N = 13 || generating new cubes from 18598427 base cubes.
  took 43899.52 s
  num cubes: 138462649

It's currently calculating N = 14 and consumes about ~30GB of memory, though it's rapidly increasing so I suspect it'll hit a wall here soon.

N = 14 || generating new cubes from 138462649 base cubes.
   2%   928 it/s, remaining: 145890s

nsch0e · 2023-07-14T11:50:42Z

so I updated the code to use synchronized access to a single set instead of multiple sets when more threads are used. So memory footprint should be more or less the same and not depend on number of threads.
Since all threads use the same resource (the set) they are blocking each other while accessing the set. This will be the limiting factor for speed when using many threads.
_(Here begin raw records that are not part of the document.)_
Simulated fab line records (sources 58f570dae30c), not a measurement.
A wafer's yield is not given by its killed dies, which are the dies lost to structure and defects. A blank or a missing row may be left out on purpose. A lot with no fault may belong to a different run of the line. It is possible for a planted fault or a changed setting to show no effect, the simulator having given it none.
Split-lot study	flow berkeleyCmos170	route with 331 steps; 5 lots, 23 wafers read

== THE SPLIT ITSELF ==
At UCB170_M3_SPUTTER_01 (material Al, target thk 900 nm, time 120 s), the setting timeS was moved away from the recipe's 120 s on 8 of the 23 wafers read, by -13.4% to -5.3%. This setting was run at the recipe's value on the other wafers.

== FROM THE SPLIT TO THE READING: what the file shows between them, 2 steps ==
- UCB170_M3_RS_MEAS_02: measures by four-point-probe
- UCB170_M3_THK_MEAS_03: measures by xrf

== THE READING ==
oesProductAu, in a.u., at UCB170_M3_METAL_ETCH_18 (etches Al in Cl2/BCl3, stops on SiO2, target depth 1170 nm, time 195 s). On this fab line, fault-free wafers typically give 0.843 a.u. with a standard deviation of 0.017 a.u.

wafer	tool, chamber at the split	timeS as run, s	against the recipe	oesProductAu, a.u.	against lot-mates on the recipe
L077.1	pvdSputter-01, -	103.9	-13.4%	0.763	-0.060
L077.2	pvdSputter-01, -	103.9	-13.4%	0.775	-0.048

bertie2 · 2023-07-14T15:13:06Z

open pull request from me @ nsch0e#1
gets us pretty close to single threaded performance both in terms of memory usage and speed while running multi threaded.

@mikepound
n=13 is easily doable at 32GB of ram, and we seem to have the same growth pattern as the files, ~~7x each time.
interestingly in my testing the program works REALY WELL with a swap file (at least on my nvme ssd and at n=13) so if you have a server with 32-64GB of ram and a fast NVME SSD, you should be able to allocate a multi-hundred-GB swap file and push n very high. for only a fairly minor slowdown.
performance craters once swap usage gets >= ram, still continuing at 800 base cubes / thread x 16 threads at n=14 but much slower.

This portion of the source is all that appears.